If I had nursed in my mind any sentiment of romance in connection with ecclesiastical affairs, it was soon expelled by these experiences. A peep behind the scenes was enough. The, deadly Philistinism of a little provincial congregation; the trades-men and shopkeepers in their sleek Sunday best; the petty vulgarities and hypocrisies; the discordant music of the choir; the ignoble scenes in the vestry and the resumed saintly expression on returning into the church; the hollow ring and the sour edge of the incumbent's voice; and the fatuous faces up-turned to receive the communion at the altar steps - all these were worse, considerably worse, than the undisguised heathenism of the chapel performance.

It was not long before I began to have serious misgivings about the step I had taken. Still I did not torment myself; and when in the following June (1870) the time arrived for my ordination as a priest, I prepared myself quite philosophically to go through the ceremony.

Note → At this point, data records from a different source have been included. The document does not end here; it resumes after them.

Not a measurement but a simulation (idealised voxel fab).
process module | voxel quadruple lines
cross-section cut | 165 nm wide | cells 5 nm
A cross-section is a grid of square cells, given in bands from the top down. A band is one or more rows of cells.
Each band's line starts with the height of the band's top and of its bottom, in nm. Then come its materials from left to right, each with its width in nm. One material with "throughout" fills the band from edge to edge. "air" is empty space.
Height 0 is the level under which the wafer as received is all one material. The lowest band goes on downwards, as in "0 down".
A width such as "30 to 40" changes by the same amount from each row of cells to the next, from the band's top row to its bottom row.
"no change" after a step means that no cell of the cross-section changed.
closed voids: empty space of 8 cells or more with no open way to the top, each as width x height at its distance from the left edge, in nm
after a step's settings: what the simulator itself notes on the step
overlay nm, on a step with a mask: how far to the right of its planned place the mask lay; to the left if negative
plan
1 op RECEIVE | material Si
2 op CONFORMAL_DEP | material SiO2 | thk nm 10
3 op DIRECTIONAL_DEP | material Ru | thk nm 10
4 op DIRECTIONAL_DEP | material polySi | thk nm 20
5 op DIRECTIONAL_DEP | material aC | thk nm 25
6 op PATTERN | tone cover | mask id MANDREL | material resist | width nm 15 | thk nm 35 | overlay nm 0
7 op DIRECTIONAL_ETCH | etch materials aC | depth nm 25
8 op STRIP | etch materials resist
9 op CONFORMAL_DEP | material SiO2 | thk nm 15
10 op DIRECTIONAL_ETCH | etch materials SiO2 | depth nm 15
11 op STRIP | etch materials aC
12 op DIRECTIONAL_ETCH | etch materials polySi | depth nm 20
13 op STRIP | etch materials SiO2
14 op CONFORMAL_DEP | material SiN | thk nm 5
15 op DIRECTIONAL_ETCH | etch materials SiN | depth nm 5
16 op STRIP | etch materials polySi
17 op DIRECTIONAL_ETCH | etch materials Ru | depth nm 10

But here an interesting hitch occurred. In the Bishop's examination preparatory to the ordination, the candidates had among other things to write a Life of Abraham; and such was my optimistic confidence in the breadth of the episcopal mind that I quite candidly and without any particular misgiving committed to paper the view which I had picked up, I think from Bunsen the historian, and which is also adopted by Dean Stanley in his Jewish Church - that Abraham's intended immolation of Isaac was a relic of Moloch-worship, and of the old practice of human sacrifices, and that the "voice of God" which bade him substitute the ram did indeed figure the evolution of the human conscience to a higher ideal of worship than that in vogue among savage nations. This paper, containing so dreadful a heresy, I sent up without a qualm! But on arriving myself some days later at the Palace at Ely, the Bishop (Harold Browne) soon after the first greetings called me into his study and confronted me with the offending passage. At first I had some difficulty in understanding what the trouble was, but when the Bishop in grave tones began to remind me that the sacrifice of Isaac was a type - a type and a prefigurement of that greater sacrifice of Jesus, and that the whole Biblical scheme of salvation rested four-square upon this incident (not forgetting the ram), I immediately saw that the fat was in the fire, and that there was now no escaping a solemn discussion on the Atonement.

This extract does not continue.